Wednesday, November 13, 2024

Welcome to Wednesday and Sara is waking up!

 

Today’s Northeast weather discussion…




The surface chart shows, high pressure in control, providing sunny skies. Looking at radar we can see the entire region is rain free.  Today won’t be as breezy as yesterday, with generally wind gust around 10 mph at times. The winds will dimmish as we go through the day. The clear skies and lack of wind, will insure that tonight into tomorrow morning will be quite frosty with very cool temperatures.

We have a system lifting toward the Great Lakes, as this gets into the Great Lakes, an upper-level area of strong low pressure will form near the Canadian Maritimes. This will act as a block, forcing the system in the Great Lakes to track south and east tomorrow into Friday.  Western toward central Pennsylvania and far western New York State could see some rain later tomorrow afternoon into tomorrow evening. The areas closer to the low could see 0.50 to 0.75 of an inch of rain. The chance of anyone east of there to see much if any rain is slim to none.  On Friday this system will be tracking over Virginia, meaning most of the rain will be over the far southern Maryland, Delmarva Peninsula and points south. The vast amount of the region will stay dry, those in Southeast Pennsylvania, Maryland and Delaware, as well as parts of New England will have a chance for some rain showers, but nothing meaningful.  

On Friday and Saturday, temperatures will be warming. The interaction between the low to our south and the low in the northern Atlantic, will force the low in the north to retrograde west closer to New England, those in New England will see increasing clouds, with rain showers breaking out over Maine later Friday morning, the rest of eastern New England and New Hampshire could see a few scattered showers, while western New England has a shot at a few isolated showers. Northern parts of Maine into New Hampshire could see a mix change to rain.

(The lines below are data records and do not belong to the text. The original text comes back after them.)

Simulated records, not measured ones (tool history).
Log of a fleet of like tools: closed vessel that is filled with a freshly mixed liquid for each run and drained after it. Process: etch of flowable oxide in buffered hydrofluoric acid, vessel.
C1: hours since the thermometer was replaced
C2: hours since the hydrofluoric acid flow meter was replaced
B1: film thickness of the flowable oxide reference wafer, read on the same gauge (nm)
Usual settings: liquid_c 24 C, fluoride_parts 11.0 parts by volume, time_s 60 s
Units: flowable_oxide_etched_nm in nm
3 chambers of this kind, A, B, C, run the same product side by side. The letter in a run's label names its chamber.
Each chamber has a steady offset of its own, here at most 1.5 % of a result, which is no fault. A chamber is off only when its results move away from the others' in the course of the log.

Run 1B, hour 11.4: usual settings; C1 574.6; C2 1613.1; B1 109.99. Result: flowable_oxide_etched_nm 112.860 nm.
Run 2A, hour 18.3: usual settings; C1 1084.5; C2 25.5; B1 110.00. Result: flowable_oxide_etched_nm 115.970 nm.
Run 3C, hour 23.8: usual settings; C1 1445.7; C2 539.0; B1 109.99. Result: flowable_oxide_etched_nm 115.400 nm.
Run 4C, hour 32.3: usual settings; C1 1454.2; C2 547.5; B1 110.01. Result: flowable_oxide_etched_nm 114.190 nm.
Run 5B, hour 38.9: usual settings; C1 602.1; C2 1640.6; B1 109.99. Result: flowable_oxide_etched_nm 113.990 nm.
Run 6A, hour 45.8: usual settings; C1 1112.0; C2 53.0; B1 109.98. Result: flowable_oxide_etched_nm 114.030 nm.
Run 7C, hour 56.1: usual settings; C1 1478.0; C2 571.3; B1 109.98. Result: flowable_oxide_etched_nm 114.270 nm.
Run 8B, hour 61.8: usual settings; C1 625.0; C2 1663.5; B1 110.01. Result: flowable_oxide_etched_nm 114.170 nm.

Sunday high pressure pushes the storm to the east, resulting in dry conditions for the region and temperatures becoming above average.

Sunday night and Monday a cold front will swing through, bringing a chance for scattered showers. Ahead of the front, temperatures will be mild. Tuesday sees high pressure back overhead, so it looks to be dry.  Wednesday a frontal system will try and push in, but the high looks to stay strong, outside of western areas seeing scattered showers, the rest of the region is looking to stay dry.

There are signs of possible snow in parts of the region toward the end of next week. Those downwind of Erie and Ontario could see at least some measurable snowfall. Too soon to know anymore than that, so we will see how things trend.

The tropics.

Invest 99L




The disturbance we’ve been following has been designated Invest 99L.  An invest is just a tropical disturbance that has a higher chance of becoming a tropical depression, so it bears closer investigation by the NHC.

The NHC has the 2-day and 7-day development odds at 90%. The conditions for development are becoming very favorable, with SST of 84°F-86°F with a lot of ocean heat content below the surface, light to moderate wind shear, surrounded by a moist atmosphere.  With these types of conditions, we could see some rapid intensification down the road. During the weekend into next week wind shear is going to become very low, so 99L could become a major hurricane. 

It's looking increasingly likely 99L will move west as it loses the steering currents, then slows way down as it meanders under high pressure in the western Caribbean. At this time, it would likely become hurricane Sara. Then as a front gets closer, this would lift toward the Yucatan, then around mid-next week, it could quickly turn toward the southeast Gulf, possibly becoming an issue for Florida. We need to keep an eye on soon to be Sara. It remains to be seen if Sara will have an impact on our weather.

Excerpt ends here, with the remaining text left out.